BY Antoinette Alexander

PHILADELPHIA — The 7th Annual Emerson Group Retail Industry Day kicked off with a moving and inspirational presentation by adventurer and wilderness advocate Aron Ralston, who not only shared his story of having to amputate his arm in order to free himself from a dislodged boulder while hiking in Utah’s remote canyon country, but also revealed what he gained from that fateful journey.

“Yes, when I walked out of that canyon 11 years ago, I left something behind, but I didn’t lose anything. The way I see this is that I only gained from what I went through, when I became trapped and had to amputate my arm and the subsequent recovery,” Ralston told attendees.

It was April 2003, when Ralston went for a hike in Utah’s Blue John Canyon. Seven miles into his journey — and roughly 70 miles from civilization — he accidentally dislodged a boulder that crushed and pinned his right hand. He would spend the next six days alone.

After six days of entrapment, a failed attempt to chip away at the boulder with a dull, cheap multi-tool knife and, with a depleted water supply, now forced to drink his own urine, Ralston freed himself by amputating his arm with that same dull knife. Bleeding, dehydrated and nearly 30 pounds lighter, Ralston then hiked mile after mile to a miraculous rescue.

“It might strike you as being one of the most horrific or potentially horrific experiences of your life, and yet it was not horrific for me at all. In fact, it was actually one of the most beautiful experiences of my life,” Ralston said. “Our boulders come with choices. You all have your boulders.”

Since his amputation, Ralston has written the best-selling book, "Between a Rock and a Hard Place," which became the basis of the movie “127 Hours,” directed by Danny Boyle and starring James Franco. The movie was nominated for six Oscars.

With new prosthetic arms that he designed, Ralston even returned to his outdoor passions. He finished climbing Colorado’s 59 “Fourteeners,” in winter, solo; he skied from the summit of Denali, North America’s highest mountain; and, he’s led a rafting expedition through the Grand Canyon.

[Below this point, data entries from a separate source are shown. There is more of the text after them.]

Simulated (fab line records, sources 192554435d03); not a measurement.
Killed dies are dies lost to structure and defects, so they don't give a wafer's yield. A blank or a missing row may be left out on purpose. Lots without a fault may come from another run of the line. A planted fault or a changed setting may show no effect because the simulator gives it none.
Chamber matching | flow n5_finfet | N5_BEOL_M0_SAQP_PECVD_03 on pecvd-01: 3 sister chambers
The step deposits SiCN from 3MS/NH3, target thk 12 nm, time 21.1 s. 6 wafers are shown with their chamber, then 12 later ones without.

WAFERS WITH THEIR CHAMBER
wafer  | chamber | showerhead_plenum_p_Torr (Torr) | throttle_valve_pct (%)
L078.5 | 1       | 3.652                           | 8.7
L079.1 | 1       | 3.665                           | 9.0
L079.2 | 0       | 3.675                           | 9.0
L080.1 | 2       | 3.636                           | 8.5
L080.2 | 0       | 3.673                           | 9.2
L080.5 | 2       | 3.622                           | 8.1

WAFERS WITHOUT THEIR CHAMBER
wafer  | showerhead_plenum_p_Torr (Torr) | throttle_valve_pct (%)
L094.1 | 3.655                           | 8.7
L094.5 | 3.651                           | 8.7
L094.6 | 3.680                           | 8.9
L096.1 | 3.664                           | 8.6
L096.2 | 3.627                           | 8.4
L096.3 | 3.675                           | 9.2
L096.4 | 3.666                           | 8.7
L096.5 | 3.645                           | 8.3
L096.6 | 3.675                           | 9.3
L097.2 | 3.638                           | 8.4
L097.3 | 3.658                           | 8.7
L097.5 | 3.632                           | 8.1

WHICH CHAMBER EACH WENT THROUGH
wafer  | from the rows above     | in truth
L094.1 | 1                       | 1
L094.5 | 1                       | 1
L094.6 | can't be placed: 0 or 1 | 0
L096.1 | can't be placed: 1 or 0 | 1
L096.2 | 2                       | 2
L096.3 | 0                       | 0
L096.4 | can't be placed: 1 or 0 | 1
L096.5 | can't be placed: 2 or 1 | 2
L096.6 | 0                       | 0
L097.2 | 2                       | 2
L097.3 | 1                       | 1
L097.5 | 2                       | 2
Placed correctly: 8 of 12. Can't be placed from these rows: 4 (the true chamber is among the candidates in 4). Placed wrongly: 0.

“The [boulders] could be the most horrific experience of your life. They could also be the most beautiful experience in your life. The boulders come with gifts,” Ralston said.

“I came to understand that I was a lot more capable than what I would have imagined, and that’s usually the case. We are all capable of a lot more than what we imagine,” said Ralston. “We never really reach out potential either without the boulders.”